Joins list of 17 states with similar bans across the country

Posted April 19, 2019

Minnesota became the 17th state in the country to ban hand-held cell-phone use while driving. Gov. Tim Walz signed the bill this week, with the law becoming effective Aug. 1, 2019.

Federal regulations already prohibit texting and hand-held cell-phone use while driving a commercial motor vehicle. But the more state laws enacted banning the process, the safer the roads become for all drivers.
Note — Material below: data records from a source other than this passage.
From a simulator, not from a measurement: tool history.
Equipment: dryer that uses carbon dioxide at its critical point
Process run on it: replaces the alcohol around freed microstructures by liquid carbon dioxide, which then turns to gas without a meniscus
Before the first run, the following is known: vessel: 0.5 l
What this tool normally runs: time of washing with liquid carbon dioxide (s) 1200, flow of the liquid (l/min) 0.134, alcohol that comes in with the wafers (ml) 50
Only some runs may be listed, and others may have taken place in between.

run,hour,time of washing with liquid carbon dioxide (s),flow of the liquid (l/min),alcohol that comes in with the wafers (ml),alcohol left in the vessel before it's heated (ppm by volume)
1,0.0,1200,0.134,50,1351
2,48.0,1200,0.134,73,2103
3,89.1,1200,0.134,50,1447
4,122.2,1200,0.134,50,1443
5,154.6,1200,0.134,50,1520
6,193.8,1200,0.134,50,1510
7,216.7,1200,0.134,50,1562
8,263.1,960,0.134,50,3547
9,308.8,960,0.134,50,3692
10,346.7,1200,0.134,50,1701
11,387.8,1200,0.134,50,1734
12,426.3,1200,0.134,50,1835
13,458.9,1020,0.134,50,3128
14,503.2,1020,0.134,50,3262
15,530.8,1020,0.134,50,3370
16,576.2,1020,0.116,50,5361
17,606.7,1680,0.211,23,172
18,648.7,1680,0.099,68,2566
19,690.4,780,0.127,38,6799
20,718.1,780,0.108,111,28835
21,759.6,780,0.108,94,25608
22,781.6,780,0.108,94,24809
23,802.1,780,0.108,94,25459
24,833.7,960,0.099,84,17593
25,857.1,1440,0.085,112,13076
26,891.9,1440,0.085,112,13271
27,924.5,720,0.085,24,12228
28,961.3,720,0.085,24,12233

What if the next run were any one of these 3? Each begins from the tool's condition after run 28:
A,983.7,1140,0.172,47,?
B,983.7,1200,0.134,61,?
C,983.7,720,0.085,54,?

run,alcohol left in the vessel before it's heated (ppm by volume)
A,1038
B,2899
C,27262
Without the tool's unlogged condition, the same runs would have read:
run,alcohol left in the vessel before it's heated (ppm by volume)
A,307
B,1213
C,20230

The Minnesota bill bans the use of hand-held cell phones but allows use of voice-activated commands in a hands-free mode for calls and other functions like GPS navigation and music applications. The law does not apply to drivers outside of traffic or emergency situations. It also expands on current Minnesota laws banning texting, using e-mail, and browsing social media while driving.

Results of a recent study from the Insurance Institute for Highway Safety Highway Loss Data Institute (IIHS) said that cell-phone manipulation was a contributing factor in more than 800 crash deaths in the country during 2017.

The list of states banning hand-held cell-phone use while driving also includes: Washington, Oregon, Nevada, California, Hawaii, Illinois, New York, West Virginia, Vermont, New Hampshire, Rhode Island, Connecticut, New Jersey, Delaware, Maryland, Georgia, and the District of Columbia.

According to IIHS:

  • 38 states and the District of Columbia ban the use of all cell phones by novice drivers, and
  • 47 states and the District of Columbia ban text messaging for all drivers.